Individuals with certain types of criminal conviction will not only be denied deferred action because of ineligibility but in fact also be considered priorities for removal. Those who commit fraud in their deferred action request will also be referred to enforcement authorities.

Executive authority to grant administrative relief lies in Section 103(a) of the Immigration and Nationality Act which places the enforcement of immigration laws with the Secretary of Homeland Security. The executive branch has granted deferred action since the 1970s and federal courts have recognized such power.

An example of deferred action was the deferred departure granted to nurses, mostly from the Philippines, in December 1977. Hundreds, if not thousands, of nurses faced the threat of deportation. Through the efforts of the NAFL-FNG, a Filipino nursing group, which I represented as attorney, nurses were given a temporary relief of up to 3 years. Most of the nurses eventually obtained their green card.

Republican lawmakers, who are quick to cry backdoor amnesty every time President Obama wields his executive power in matters of immigration law, have predictably criticized the new policy as evidence of the president’s refusal to deal with Congress. Actually, in 2010, the DREAM Act was passed by the Democrat-controlled House of Representatives but rejected by the mostly Republican Senate. The bill was first introduced in Congress in 2001 and has been reintroduced every year since.

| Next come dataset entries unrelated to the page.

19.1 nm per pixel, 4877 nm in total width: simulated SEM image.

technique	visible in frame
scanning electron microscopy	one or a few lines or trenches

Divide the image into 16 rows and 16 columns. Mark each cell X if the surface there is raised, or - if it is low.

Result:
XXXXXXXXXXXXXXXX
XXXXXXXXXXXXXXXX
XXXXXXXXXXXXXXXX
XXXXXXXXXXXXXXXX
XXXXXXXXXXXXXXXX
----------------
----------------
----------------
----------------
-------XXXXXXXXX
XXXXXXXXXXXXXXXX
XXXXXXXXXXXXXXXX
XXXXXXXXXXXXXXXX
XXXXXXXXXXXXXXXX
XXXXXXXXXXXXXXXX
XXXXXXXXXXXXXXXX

It will be recalled that more than one year ago after the DREAM Act’s demise, twenty-two Democratic Senators wrote a letter to the president urging him to grant deferred action to DREAM Act-eligible students.

The future of the policy is not guaranteed given that the United States may have a new executive by year-end. GOP candidate Mitt Romney has refused to say whether he would repeal the policy, apparently careful not to alienate the growing immigrant population.

Not all undocumented immigrants who were brought to the U.S. at a young age will be able to, or should, request the relief. If possible, one must seek legal advice before doing so since there are risks associated with the act of presenting oneself to the immigration authorities.

Be that as it may, the option of finally being allowed to contribute productively to society, albeit in a limited measure, should be favorably considered by anyone who meets the requirements. After all, regardless of who occupies the White House, one can always hope that our government will do the right thing.